The International Monetary Fund (IMF) has slashed the growth forecast for India for the current financial year by 80 basis points to 8.2 per cent, cautioning that the ongoing Russia-Ukraine war will in the long run hurt consumption and also growth as inflation will rise.
The funding body has made the growth forecast in its "World Economic Report", which was released today.
Commenting on India's growth forecast in the report, the IMF said that higher oil prices are expected to weigh on private consumption and investment.
It also expected India's 2022-23 current account deficit to be at 3.1 per cent, compared with 1.5 per cent expected for 2021-22. There was also a cut in India's 2023-24 GDP growth forecast, to 6.9 per cent from 7.1 per cent estimated in global body's January report.
Russia's invasion of Ukraine has significantly hit recoveries in many countries. We have downgraded global growth for 2022 from 4.4% to 3.6%, and for 2023 from 3.8% to 3.6%. Read more in our latest WEO report https://t.co/WMdekgs2Ykpic.twitter.com/ZG9Fusjzg2— Gita Gopinath (@GitaGopinath) April 19, 2022
The Reserve Bank of India (RBI has said that India will grow at the rate of 7.2 percent in 2022-23, while the second advance estimate of the Ministry of Statistics and Programme Implementation had said that GDP growth would be 8.9 percent in 2021-22.

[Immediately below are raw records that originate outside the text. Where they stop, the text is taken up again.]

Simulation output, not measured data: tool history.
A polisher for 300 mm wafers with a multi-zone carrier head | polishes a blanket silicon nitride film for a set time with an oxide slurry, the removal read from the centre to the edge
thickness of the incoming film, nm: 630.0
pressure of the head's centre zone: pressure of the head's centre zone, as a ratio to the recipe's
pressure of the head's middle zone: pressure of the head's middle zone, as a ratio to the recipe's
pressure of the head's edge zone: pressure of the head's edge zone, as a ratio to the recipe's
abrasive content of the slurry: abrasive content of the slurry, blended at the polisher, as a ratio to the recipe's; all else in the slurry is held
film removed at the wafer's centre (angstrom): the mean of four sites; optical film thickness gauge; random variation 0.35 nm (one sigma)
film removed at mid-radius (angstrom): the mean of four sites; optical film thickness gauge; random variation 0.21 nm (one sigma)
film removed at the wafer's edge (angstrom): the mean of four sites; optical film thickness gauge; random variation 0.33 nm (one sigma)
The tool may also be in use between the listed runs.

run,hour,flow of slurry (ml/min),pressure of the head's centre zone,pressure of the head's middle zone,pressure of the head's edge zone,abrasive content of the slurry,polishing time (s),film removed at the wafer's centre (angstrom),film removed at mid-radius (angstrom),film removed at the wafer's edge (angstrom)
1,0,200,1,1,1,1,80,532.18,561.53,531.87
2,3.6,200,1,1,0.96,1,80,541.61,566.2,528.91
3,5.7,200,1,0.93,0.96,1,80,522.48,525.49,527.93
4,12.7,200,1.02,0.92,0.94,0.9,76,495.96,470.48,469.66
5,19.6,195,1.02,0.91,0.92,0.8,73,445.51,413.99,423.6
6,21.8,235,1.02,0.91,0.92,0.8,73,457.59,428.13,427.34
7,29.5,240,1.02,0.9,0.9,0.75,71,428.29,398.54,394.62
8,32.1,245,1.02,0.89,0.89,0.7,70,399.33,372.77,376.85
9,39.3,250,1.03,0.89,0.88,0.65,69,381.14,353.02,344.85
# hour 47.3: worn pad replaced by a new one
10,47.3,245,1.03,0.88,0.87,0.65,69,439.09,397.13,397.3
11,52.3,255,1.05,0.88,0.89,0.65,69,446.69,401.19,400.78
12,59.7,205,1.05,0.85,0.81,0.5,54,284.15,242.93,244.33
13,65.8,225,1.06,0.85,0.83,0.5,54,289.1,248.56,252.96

Apart from India, other significant downsizing forecasts of economic growth have been for Japan (0.9 percentage points) and Russia, where IMF has suggested that the country will contract 8.5 per cent in 2022 and also in 2023 by 2.3 per cent.
Commenting on Ukraine, IMF said that it is difficult to arrive at the exact extent of the damage that the war with Russia has caused to it.
At the same time, it has said that Ukraine's economy faces a "severe contraction" and is expected to shrink by 35 per cent in 2022.
"Global economic prospects have been severely set back, largely because of Russia's invasion of Ukraine," IMF Chief Economist Pierre-Olivier Gourinchas said.